Phenomenology: Cheltenham Elegies


To introduce the inquiry into phenomenology and phenomenological interest in the Cheltenham Elegies, I would like to include, in its totality, Apparition Poem #414, which is placed early in the 2012 Blazevox print book Cheltenham:

And out of this nexus, O sacred
scribe, came absolutely no one.
I don’t know what you expected
to find here. This warm, safe,
comforting suburb has a smother
button by which souls are unraveled.
Who would know better than you?
Even if you’re only in the back of
your mind asphyxiating. He looked
out the window— cars dashed by
on Limekiln Pike. What is it, he said,
are you dead or do you think you’re Shakespeare?

The chiasmus and comparison with Keats’ Odes: the preponderant weight, in the Elegies, of humanism over formalism and drama over prosody establishes that the Elegiac Protagonist consolidate an identity over and against the identity of the Odal Protagonist. The “I” here is social, and brings his phenomenological biases and concerns into a social context. In 414, the Elegiac Protagonist is confronted with an Antagonist who sets into motion his own phenomenological interest or gambit. As per this phenomenological movement— the Antagonist in 414 maintains the conceit that he has made cognitive boundaries dissolve and has entered, and is speaking from within, the Elegiac Protagonist’s mind (“Who would know better than you?/ Even if you’re only in the back of/ your mind asphyxiating”). His conceits are thus multiple— first, that such a cognitive break-in is possible— that, by a phenomenological movement, one human mind can break into and inhabit another with authority— second, that the Antagonist has successfully jumped into and inhabited the mind of the Elegiac Protagonist— third, that he has not only broken into but (Zen) mastered this mind. He is magically in possession not only of his mind, but of someone else’s.

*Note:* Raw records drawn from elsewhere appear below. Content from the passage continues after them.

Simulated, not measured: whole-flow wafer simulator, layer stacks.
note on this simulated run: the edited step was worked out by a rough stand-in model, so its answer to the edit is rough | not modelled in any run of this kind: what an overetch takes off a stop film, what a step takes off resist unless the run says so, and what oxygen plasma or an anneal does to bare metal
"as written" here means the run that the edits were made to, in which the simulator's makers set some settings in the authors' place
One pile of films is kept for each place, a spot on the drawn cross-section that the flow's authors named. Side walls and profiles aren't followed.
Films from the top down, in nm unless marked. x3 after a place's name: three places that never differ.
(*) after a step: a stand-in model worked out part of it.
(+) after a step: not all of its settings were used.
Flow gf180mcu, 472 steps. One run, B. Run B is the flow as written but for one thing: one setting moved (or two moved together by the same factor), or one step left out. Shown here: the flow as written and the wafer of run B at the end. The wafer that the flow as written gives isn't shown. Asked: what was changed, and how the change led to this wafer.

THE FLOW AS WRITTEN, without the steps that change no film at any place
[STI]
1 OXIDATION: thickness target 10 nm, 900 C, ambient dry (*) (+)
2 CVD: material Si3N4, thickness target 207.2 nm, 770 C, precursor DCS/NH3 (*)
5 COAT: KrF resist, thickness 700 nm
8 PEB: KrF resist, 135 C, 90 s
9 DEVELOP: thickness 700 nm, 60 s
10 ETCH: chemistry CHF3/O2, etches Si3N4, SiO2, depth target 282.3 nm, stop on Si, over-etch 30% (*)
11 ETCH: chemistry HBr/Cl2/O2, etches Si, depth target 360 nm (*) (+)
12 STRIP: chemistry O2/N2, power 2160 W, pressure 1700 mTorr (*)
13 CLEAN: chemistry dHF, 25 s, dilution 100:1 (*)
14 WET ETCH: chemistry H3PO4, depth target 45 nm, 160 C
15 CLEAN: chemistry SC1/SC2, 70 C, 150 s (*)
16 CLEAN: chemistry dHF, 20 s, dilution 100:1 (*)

In 414, tensions and ambiguities around this phenomenological confrontation are left open and unresolved— to what extent the Antagonist has (Zen) mastered the Protagonist’s mind is not addressed. The truth, were it aired, might be quantifiable— as in, his mind is 50% mastered, or 60 or 70— but we are left to surmise these calculations for ourselves. It is also important to remember that this attempted cognitive break-in works as a metaphor for Cheltenham itself, both as an external, physical reality and as, on a phenomenological level, a mindscape for the Protagonist. The phenomenological reality of Cheltenham, for individuals, is that it is a dystopia of hostile aggression and violence, but also (conversely) of the mind’s enchantment with darkness, deterioration, and decay. The included concrete detail, of cars dashing by on Limekiln Pike, fulfills a specific function in the Elegy— it breaks the phenomenological tension (whether the Antagonist speaks from within the Protagonist’s mind or not), and enumerates how an enclosed circuit (mind to mind) has been broken by an impersonal, outside the mind reality (cars, Limekiln Pike), demonstrating as well the obdurate hardness of outside the mind realities (the drabness of cars and of Limekiln Pike), and that the Antagonist now (rightly or wrongly) feels himself moved back into his own mind. Important with Keats: his outside the mind realities are almost always beautiful, conventionally enchanting ones (forests, mountains, birds, trees, etc). Outside the mind realities in the Cheltenham Elegies tend to be cold, hard, eerie, or even repulsive ones; but redeemed by superior truthfulness as regards humanity and the human condition. Back to 414: once the attempted cognitive break-in ends, and the phenomenological tension (mind against mind) disperses, a sense of discretion is restored to the vignette. That the final interrogative iteration more or less concedes non-mastery is significant— and once again, because the answer to the question is left unspoken, the ambiguities and tensions of phenomenological combat (who is more inside the other’s head) are left intact, alongside other levels inhering in the poem, such as its clustered approach to melopoeia.